Hot on the recruiting trail and filled with a busy summer camp schedule, Northern New Mexico head mens basketball coach Ryan Cordova has his hands filled with a whole new challenge.
It literally involves nothing but his hands, plus a ton of dedication, effort and time.
With last month’s signing of New Mexico School for the Deaf product Deven Thompson, Cordova has gone back to the classroom and hit the Internet to learn as much sign language as he can this summer to accommodate for the addition of the 6-foot-10 big man.
“I’ve already learned a lot in the first few weeks that I’ve gotten after it,” Cordova said. “We will have an interpreter here early on in the season, but I anticipate once the season starts in November, I’ll be able to communicate pretty fully. I’m really going to get after it this summer.”
Cordova’s first lessons have been from resources available on the world wide web, but he plans to fully dive deeper in classes offered at Santa Fe Community College and attend the American Sign Language Immersion program at School for the Deaf later this month.
Cordova is viewing the opportunity simply as any other roadblock he’s come across while at Northern.
“It’s not a handicap or anything like that,” Cordova said about Thompson’s condition. “It’s a challenge and that’s what it is. It’s not a challenge for Deven, it’s a challenge for us to learn sign language and my players and staff will adjust accordingly.”
Most importantly, will be the ease at which Thompson can adjust to the program to successfully complete what he was signed to do for the Eagles.
“The biggest thing is that Deven feels comfortable,” Cordova said. “If he feels comfortable and he belongs, he’s going to dominate this sport. So, if I do my job as far a learning sign language, to help make him feel conformable, then I’m already putting us in a winning position.”
As for the adjustment and accommodations needed in the classroom, that arrangement will be formulated through the College’s Accessibility Resource Center, spearheaded by coordinator Verna Trujillo.
Trujillo has experience accommodating deaf students in the past, and she said the athletic portion of Thompson’s schedule is the biggest challenge.
“Classroom accommodations are pretty easy,” Trujillo said. “He will have an American ASL interpreter for all his classes, he’ll have a note-taker and tutor for all his classes. Basketball is the hard part because you have to look at the amount of practices and away games during the course of the semester.”
Trujillo said it is challenging to find and secure interpreters in the Española area because the majority come form Albuquerque or Santa Fe. She works with two different agencies, including the Community Outreach Program for the Deaf. The first — and most important order of business — will be to secure a contract with the agency to lock in interpreters for the fall semester.
“Usually the public schools are the ones who take up most of the interpreters,” Trujillo said. “We want to make sure we have those individuals for the entire semester. Once we have a contract for the first semester, they’re usually available, subsequently after for the next semester.”

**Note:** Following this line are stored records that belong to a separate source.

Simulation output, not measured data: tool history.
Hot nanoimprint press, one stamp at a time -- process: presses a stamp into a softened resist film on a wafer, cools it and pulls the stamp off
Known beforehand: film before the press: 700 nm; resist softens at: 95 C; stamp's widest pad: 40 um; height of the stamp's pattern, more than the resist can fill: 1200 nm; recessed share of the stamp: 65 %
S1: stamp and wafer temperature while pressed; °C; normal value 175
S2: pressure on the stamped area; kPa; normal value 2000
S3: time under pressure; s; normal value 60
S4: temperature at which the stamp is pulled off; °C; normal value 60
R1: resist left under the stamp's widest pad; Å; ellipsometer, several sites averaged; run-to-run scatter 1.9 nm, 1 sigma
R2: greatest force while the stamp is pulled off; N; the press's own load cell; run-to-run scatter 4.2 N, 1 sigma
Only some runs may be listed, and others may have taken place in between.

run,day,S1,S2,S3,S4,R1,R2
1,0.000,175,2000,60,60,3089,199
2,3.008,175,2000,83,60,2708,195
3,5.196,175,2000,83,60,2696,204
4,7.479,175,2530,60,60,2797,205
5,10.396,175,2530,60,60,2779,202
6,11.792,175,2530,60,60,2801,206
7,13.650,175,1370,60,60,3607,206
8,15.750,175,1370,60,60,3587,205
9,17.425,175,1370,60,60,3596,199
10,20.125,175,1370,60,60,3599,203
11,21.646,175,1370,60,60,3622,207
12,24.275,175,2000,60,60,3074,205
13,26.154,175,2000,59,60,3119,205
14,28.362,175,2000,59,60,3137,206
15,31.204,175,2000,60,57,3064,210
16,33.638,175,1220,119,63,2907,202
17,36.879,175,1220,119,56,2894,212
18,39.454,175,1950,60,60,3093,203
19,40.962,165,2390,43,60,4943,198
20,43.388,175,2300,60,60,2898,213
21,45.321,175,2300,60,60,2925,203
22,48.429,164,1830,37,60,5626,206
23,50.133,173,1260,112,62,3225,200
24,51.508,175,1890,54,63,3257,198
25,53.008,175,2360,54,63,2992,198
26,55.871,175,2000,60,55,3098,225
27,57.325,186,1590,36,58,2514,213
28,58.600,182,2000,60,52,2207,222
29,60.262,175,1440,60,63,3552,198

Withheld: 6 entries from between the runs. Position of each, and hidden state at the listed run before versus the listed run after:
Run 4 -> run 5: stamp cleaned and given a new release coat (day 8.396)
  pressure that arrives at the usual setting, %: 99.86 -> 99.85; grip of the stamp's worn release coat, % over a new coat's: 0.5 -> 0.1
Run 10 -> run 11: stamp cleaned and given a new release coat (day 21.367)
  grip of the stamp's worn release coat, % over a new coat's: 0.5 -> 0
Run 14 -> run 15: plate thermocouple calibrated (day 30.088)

Thompson has yet to register for his fall classes, but once he does so, Trujillo and the Resource Center will be able to provide a schedule with the estimated amount of hours interpreters will be needed per week. The cost can range from $75 to $100 per hour, Trujillo said.
While the academic schedule is something that remains constant, the basketball schedule can change, and Cordova has already been tasked to break down every possible practice, workout, film study and game time hours to provide an estimated amount of total hours that service will be needed for.
“(With the addition of basketball) The price probably triples,” Trujillo said about the potential costs. “Once we get the schedule for the basketball games, then we have to look at away games, mileage and overnight expenses. You’re also looking at weekends as an additional cost and after-hours costs.”
In the end, there will be two separate contracts: one for academics and one for basketball.
“The hardest part is putting it all together,” Trujillo said. “Once you get it all together, it just flows and it’s very easy once you know all the times and the dates.”
Northern President Rick Bailey spoke shortly about Thompson’s incoming arrival at the College’s Board of Regents meeting on May 31, and he said in a June 10 phone interview that, “Northern needs to take every step it can” and a team alongside Trujillo is already hard at work.
“In Deven’s case, we will bend over backwards to make sure he has all the resources and support he needs to achieve his educational goals,” Bailey said. “It’s amazing how much wonderful support we’ve gotten and encouragement we’ve gotten for this. I have to give a lot of credit to coach Cordova and his team for really being champions on this.”